1: to have a desire for (as something unattainable)
2: to give expression to: Bid
3 (a): to give for to; (b): to express for; (c): to request in the form of: Order; (d): to desire (a person or thing) to be as specified
4: to confer (something unwanted) on someone: Foist
Wish (v.): Old English wyscan “to wish, cherish a desire,” from Proto-Germanic wunsk- (source also of Old Norse œskja, Danish ønske, Swedish önska, Middle Dutch wonscen, Dutch wensen, Old High German wunsken, German wunschen “to wish“), from Proto-Indo-European wen- “to strive after, wish, desire” (related to: Venus). Wishing well as an enchanted water hole attested by 1819.
“To wish was to hope, and to hope was to expect”
Jane Austen (1775-1817, Georgian era English author, best known for her social commentary in novels like, “Sense and Sensibility,” “Pride and Prejudice,” and “Emma”)
“It takes as much energy to wish as it does to plan.”
Eleanor Roosevelt (1884-1962, politician, diplomat, activist, U.N. spokeswoman, and the longest-serving First Lady throughout her husband President Franklin D. Roosevelt’s four terms in office, 1933-1945)
“It seems to me we can never give up longing and wishing while we are still alive. There are certain things we feel to be beautiful and good, and we must hunger for them.”
George Eliot (1819-1880, pseudonym of Mary Ann or Marian Cross née Evans, English Victorian novelist who developed the method of psychological analysis characteristic of modern fiction)
“When I was growing up I always wanted to be someone. Now I realize I should have been more specific.”
Lily Tomlin (b. 1939, renown award-winning comedienne, who continues to venture in a wide range of media, including television, theater, film, motion pictures, animation, and video)
“The only difference between a wish and a prayer is that you're at the mercy of the universe for the first, and you've got some help with the second.”
Jodi Picoult (b. 1966, author of 23 novels, 8 of which debuted at #1 on the New York Times bestseller list)
“That wish - that prayer - both men and women would have scorned me for – ‘But, Father, Thou wilt not despise!’ I said, and felt that it was true.”
Anne Bronte (1820-1849, English novelist and poet, the youngest member of the Bronte literary family; best known for writing “Agnes Grey”)
“To crave and to have are as like as a thing and its shadow. For when does a berry break upon the tongue as sweetly as when one longs to taste it, and when is the taste refracted into so many hues and savors of ripeness and earth, and when do our senses know any thing so utterly as when we lack it? And here again is a foreshadowing -- the world will be made whole. For to wish for a hand on one's hair is all but to feel it. So whatever we may lose, very craving gives it back to us again.”
Marilynne Robinson (b. 1943, Pultizer Prize-winning novelist and essayist, best known for her novels, “Housekeeping” and “Gilead”)
“The only difference between a wish and a prayer is that you’re at the mercy of the universe for the first, and you’ve got some help with the second.”

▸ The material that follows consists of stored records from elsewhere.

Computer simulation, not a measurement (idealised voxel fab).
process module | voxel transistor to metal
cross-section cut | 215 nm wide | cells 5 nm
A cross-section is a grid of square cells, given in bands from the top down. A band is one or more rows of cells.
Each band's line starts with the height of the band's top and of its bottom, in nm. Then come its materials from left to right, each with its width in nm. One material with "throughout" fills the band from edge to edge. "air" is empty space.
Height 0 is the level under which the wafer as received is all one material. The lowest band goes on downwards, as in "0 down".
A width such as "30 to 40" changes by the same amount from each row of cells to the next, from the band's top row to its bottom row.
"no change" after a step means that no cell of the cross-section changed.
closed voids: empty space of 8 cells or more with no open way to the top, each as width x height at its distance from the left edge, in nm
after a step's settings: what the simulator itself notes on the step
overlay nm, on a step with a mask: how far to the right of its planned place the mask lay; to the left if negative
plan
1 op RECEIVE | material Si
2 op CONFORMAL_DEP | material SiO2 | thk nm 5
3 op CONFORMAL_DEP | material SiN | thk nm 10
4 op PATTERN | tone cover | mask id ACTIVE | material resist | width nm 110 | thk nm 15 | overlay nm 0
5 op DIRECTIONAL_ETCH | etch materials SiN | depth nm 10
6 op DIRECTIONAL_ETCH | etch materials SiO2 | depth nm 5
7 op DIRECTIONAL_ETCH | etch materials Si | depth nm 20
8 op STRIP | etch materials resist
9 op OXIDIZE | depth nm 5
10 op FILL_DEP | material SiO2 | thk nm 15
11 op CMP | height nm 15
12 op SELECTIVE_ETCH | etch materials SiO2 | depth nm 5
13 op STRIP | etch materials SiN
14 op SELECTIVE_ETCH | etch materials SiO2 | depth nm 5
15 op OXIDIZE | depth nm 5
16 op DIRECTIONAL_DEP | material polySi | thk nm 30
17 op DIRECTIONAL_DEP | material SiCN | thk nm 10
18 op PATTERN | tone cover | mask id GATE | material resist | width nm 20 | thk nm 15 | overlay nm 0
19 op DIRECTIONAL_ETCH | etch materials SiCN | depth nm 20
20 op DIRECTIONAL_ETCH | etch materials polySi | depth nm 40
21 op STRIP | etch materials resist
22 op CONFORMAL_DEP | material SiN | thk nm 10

I continue to wake up every morning deeply grateful for my life. I desire, hope, and pray for all that I have and for all that I still want. But, very rarely do I wish for things. Wishing, I have found, can come from a place of disempowerment, in not acknowledging and appreciating all that one has now.
When I was younger and living in the City I got around by either walking or taking the trains or buses. My choices depended on mapped-out routes and how fast I needed to get to a particular destination. Very rarely did I have access to a car, and if I did it was usually through a friend. But, mostly I was very grateful for my cosmopolitan life and to live as a “yuppy” (young urban professional), or as also in my case, as a “buppy” (black urban professional), in Harlem, New York City.
To my credit, back then I had the foresight to get in on the ground floor and buy a cooperative apartment in a not so great and gentrifying neighborhood. Because of that investment I am a proud homeowner of a cute little house in a good circle community in the suburbs. I refuse to lose sight on how fortunate I am to be where I am, especially considering the many sacrifices my ancestors have made for me and my descendants.
As a little girl, I remember my mother and aunt getting dressed in their finest and driving to suburban New York to look at houses they dreamed of buying one day. I also remember the stares we received. Because of my grandmothers’, mother’s and aunt’s visions, work, and audacities I live and work in a better world.
Sojourners, let us not wish our lives away, but continue to environ and work for a better world, one where we can appreciate how far they have come, where we are now, and how much more we can grow.